(Ecofin Agency) - Foreign direct investment (FDI) in the agricultural sector of developing countries has doubled over the past 15 years. FDIs soared from a yearly average of $7.4bn in 2003-2008, to $15.1bn in 2009-2014, a study conducted by UN’s Food and Agriculture Organization (FAO) revealed.
According to the study, yearly average FDI in Africa’s agriculture increased to $2.5 billion in 2009-2014 against $1.2bn in 2003-2008. Despite the increase, FDI’s level remains quite low due to barriers such as the poor efficiency of logistics networks (roads and ports namely). There is also the low level of productivity which cripples the African agriculture.
However, governments’ efforts to attract FDI, the abundance of natural resources paired with growth rates which exceeded 5% in the past 15 years, amid global fall in prices of commodities, are some factors drawing FDIs in, Commodafrica reveals. By region, West Africa is the one which has attracted the most FDIs with its agro-food industry grabbing close to $7.1bn between 2003 and 2014. Next are East Africa ($5.6bn) and Central Africa ($4.1bn) while North Africa ($3bn) and Southern Africa ($2.4bn) come last.

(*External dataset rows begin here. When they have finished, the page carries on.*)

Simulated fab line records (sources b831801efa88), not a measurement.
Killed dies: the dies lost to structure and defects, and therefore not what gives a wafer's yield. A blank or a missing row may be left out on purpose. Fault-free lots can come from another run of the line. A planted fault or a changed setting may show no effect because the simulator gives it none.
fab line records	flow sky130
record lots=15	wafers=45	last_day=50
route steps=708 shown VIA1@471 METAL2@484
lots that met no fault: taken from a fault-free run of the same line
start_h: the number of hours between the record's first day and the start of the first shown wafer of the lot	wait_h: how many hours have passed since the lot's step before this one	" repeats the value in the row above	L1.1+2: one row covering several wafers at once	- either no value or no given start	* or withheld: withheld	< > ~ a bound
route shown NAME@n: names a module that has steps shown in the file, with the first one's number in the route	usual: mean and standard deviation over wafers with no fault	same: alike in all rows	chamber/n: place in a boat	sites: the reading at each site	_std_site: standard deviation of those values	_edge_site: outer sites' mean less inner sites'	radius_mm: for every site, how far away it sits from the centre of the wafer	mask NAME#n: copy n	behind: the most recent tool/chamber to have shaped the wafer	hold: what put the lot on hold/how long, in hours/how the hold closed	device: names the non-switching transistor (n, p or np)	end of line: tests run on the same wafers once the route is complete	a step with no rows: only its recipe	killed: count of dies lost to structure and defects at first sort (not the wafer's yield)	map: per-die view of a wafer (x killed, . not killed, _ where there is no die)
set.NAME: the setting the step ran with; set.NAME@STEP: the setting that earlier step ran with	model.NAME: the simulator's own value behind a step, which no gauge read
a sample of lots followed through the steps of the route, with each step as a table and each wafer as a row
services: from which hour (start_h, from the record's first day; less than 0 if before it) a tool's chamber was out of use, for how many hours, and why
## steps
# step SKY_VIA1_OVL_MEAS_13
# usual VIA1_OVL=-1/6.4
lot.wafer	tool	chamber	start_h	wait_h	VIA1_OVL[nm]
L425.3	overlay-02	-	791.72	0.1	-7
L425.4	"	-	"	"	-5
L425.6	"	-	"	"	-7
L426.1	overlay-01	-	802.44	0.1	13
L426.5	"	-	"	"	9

At the country level, five nations which concentrate a third of Africa’s population grabbed nearly half of agriculture-focused FDI. These are Nigeria (15% of total FDI amount), Cameroon (11%), South Africa (8.5%), Ghana (7.5%) and Egypt (7%). In terms of investors, while the European Union contributed to 58.5% of FDI in Africa’s agro-food sector between 2003 and 2008, it slumped back to 34% with North America, to 2014. As the Union fell of its position, investments from Asian nations rose between 2008 and 2011 and favored an explosion of food products’ prices.